Submitted to: Journal of Molecular Structure (Theochem)
Publication Type: Peer Reviewed Journal
Publication Acceptance Date: July 26, 2006
Publication Date: August 10, 2006
Citation: Bosma, W., Appell, M.D., Willett, J.L., Momany, F.A. 2006. Stepwise hydration of cellobiose by DFT methods: 1. Conformational and structural changes brought about by the addition of one to four water molecules. Journal of Molecular Structure (Theochem). 776:1-19. Interpretive Summary: Cellulose is the most abundant naturally occurring polymer, forming the structural "backbone" of most plants. A better understanding of the structure of cellulose will allow scientists to develop ways to chemically modify this polymer in ways that make its structural and chemical properties more useful to society. To better understand the structure of cellulose in its natural environment, advanced theoretical methods were used to study cellobiose, the disaccharide sub-unit of cellulose. Cellobiose has been experimentally shown to undergo a major structural change from one conformer to another upon removing this carbohydrate from water. This conformational change was studied by modeling a cellobiose molecule with addition of one to four water molecules, with the aim of determining how many water molecules are required to bring about the desired conformational change. The studies showed that only two water molecules interacting with cellobiose will provide a 50/50 mixture of the two structures, and four water molecules force the cellobiose molecule to strongly prefer its solution-phase structure. Geometry changes that are associated with the addition of water molecules were analyzed to get a clearer picture of how the cellobiose molecule responds to dissolution in water.

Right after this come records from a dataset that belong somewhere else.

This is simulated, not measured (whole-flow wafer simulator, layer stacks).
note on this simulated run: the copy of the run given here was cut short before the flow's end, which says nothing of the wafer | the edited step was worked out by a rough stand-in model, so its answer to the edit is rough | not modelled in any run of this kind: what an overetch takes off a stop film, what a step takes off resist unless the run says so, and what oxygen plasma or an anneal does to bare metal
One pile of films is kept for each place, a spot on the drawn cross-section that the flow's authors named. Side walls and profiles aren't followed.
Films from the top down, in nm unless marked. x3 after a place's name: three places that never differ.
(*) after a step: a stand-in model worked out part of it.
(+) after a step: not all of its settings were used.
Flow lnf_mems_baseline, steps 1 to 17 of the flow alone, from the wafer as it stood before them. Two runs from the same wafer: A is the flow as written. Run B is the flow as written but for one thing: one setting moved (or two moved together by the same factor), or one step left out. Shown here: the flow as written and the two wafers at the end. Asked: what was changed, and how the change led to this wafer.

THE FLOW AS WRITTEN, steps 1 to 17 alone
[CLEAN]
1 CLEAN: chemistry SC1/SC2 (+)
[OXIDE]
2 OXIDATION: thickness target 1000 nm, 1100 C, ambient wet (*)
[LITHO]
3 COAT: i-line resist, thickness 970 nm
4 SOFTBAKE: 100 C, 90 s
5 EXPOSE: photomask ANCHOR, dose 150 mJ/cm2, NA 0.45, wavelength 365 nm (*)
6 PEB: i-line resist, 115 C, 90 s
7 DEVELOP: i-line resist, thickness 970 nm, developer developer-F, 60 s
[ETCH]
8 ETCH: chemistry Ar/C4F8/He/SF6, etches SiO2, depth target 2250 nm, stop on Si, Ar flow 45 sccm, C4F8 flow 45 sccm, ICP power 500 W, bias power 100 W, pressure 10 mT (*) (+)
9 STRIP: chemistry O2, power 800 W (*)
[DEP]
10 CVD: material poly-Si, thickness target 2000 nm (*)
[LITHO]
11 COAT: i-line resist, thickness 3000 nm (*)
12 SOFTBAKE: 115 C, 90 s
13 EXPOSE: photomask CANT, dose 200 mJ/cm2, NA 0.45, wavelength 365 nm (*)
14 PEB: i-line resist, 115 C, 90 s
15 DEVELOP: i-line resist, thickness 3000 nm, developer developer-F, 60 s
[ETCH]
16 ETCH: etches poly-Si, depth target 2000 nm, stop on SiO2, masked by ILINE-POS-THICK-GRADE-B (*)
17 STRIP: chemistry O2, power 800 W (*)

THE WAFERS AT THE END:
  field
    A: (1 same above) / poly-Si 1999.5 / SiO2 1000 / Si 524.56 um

Technical Abstract: Previous density-functional theory (DFT) calculations found that the anti (or "flipped") form of cellobiose (with the H1 and H4' hydrogen atoms on opposite sides of the pseudo-plane formed by the sugar rings) is more stable in vacuo than the syn (or "normal") conformation most often observed in crystalline- and solution-phase experiments. In order to understand the reason for this conformational preference, cellobiose-water complexes were optimized at the B3LYP/6-311++G** level of theory. Ten different anhydrous cellobiose structures were used as starting points, and the results of calculations on 30 monohydrates, 20 dihydrates, 12 trihydrates, and 3 tetrahydrates are presented. The syn form of the molecule was stabilized relative to the anti form as more water molecules were added, with the two conformers being approximately equal in stability at the dihydrate level. Addition of more than two water molecules further increased the relative stability of the syn conformer. One reason for the increase in stability of the syn form upon hydration is the ability of that conformational class to better accommodate a water molecule between the two rings. Changes in bond lengths, bond angles, and dihedral angles that occur due to the interactions with water molecules are described in detail. These hydration induced structural changes are largely localized near the water molecule(s), and the effects of the addition of subsequent water molecules can be predicted based upon the structure differences between the monohydrates and the corresponding anhydrous cellobiose conformers.